3X FASTER INTERACTIVE QUERY WITH APACHE HIVE LLAP

Thanks to Carter Shanklin & Nita Dembla from Hortonworks for valuable post.
One of the most exciting new features of HDP 2.6 from Hortonworks was the general availability of Apache Hive with LLAP. If you missed DataWorks Summit you’ll want to look at some of the great LLAP experiences our users shared, including Geisinger who found that Hive LLAP outperforms their traditional EDW for most of their queries, and Comcast who found Hive LLAP is faster than Presto for 75% of benchmark queries.
These great results are thanks to performance and stability improvements Hortonworks made to Hive LLAP resulting in 3x faster interactive query in HDP 2.6. This blog dives into the reasons HDP 2.6 is so much faster. We’ll also take a look at the massive step forward Hive has made in SQL compliance with HDP 2.6, enabling Hive to run all 99 TPC-DS queries with only trivial modifications to the original source queries.

STARTING OFF: 3X PERFORMANCE GAINS IN HDP 2.6 WITH HIVE LLAP

Let’s start out with a summary of runtimes between Hive LLAP on HDP 2.5 versus HDP 2.6, on an identical 9 node cluster (details at the end of the doc), using queries from the TPC-DS suite as used in previous benchmarks. Because of SQL gaps in HDP 2.5 and older versions, these queries had re-writes versus the source TPC-DS queries which are no longer needed in HDP 2.6 and are therefore referred to as “legacy queries”.
Hive Interactive Query

A few key callouts:
  1. HDP 2.6 runs this set of queries in 5155.3 seconds, compared to 14983.4 seconds for HDP 2.5, almost a 3x improvement for HDP 2.6.
  2. HDP 2.6 is faster than HDP 2.5 on almost all queries.
  3. HDP 2.6 is more than 5x faster than HDP 2.5 on 8 queries.
Now let’s dive into the reasons that HDP 2.6 is so much faster than HDP 2.5.

HIVE WORKING SMARTER, NOT HARDER

Hive’s core execution engine and operators are highly optimized, and designed to work end-to-end with the ORCFile columnar format and LLAP’s in-memory cache. Given this level of optimization, the majority of Hive’s performance improvements in HDP 2.6 come from more sophisticated cost-based optimization along with dynamic runtime features that minimize the overall work Hive must do to satisfy a query. You can say that with HDP 2.6, Hive is working smarter and not harder, re-using its own work or avoiding it altogether when possible.
Hive - Key Performance Advancements - HDP 2.6

HIVE LLAP SUPPORTS THE FULL SUITE OF 99 TPC-DS QUERIES

Past Hive benchmarks have focused on a subset of the TPC-DS queries. In large part this was because older versions of Hive lacked SQL features used by TPC-DS queries. With HDP 2.6 Hive is able to run all 99 TPC-DS queries with only trivial modifications (defined as simple, mechanical rewrites such as changing column names/aliases, adding columns to the select list and other simple transformations.) For reference we’ve posted the full set of trivially-modified queries used in the the remainder of this blog post in the updated Hortonworks testbench repository.

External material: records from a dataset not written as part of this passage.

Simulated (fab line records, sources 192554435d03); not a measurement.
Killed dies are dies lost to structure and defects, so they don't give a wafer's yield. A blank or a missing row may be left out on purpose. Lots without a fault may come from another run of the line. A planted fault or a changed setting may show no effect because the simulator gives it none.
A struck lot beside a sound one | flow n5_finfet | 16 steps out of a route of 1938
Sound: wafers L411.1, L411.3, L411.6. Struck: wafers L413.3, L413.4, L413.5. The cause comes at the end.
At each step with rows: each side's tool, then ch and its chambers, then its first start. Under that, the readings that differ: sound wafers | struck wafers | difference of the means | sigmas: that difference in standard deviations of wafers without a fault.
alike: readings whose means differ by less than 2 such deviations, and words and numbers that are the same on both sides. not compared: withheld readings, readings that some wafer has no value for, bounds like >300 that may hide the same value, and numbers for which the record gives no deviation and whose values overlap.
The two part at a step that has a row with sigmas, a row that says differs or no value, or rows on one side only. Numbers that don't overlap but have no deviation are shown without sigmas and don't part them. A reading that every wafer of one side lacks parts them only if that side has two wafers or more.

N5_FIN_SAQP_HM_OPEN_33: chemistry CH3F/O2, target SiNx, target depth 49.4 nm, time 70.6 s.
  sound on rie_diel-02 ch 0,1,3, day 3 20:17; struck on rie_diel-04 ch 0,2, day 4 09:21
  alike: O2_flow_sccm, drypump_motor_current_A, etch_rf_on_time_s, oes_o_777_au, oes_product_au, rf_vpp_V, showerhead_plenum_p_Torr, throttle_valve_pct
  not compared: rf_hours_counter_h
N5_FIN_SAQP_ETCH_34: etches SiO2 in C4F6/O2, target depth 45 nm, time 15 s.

COMPARING APACHE HIVE TO APACHE IMPALA

Apache Impala is a SQL-on-Hadoop engine built specifically for interactive query. For this benchmark we compared Hive to Impala using the identical set of 99 trivially-modified TPC-DS queries, which can be found in our GitHub repository.
To summarize the results, the aggregate runtime for all queries is similar across the two engines, but Hive is able to run all 99 queries compared to only 60 in Impala.
Comaring Hive to Impala
This graph breaks down a full comparison of all runtimes, across the 60 queries which could be run in both engines.
Hive versus Impala
When we drill into why Impala is only able to run 60 out of the full suite of 99 queries, this is what we find:
Impala SQL Gaps

These missing features are not obscure SQL features. Instead they are features offered by almost all commercial SQL products and an ever-growing list of open-source SQL tools like Apache Hive. Some of these limitations can be dealt with on a query-by-query basis (such as lack of a date datatype), but such changes are impractical across an entire SQL suite or workload. Other Impala limitations require extremely difficult workarounds, such as missing support for rollups or intersections. Overall, Hive offers much better workload portability if you are considering offloading workloads from a legacy EDW solution.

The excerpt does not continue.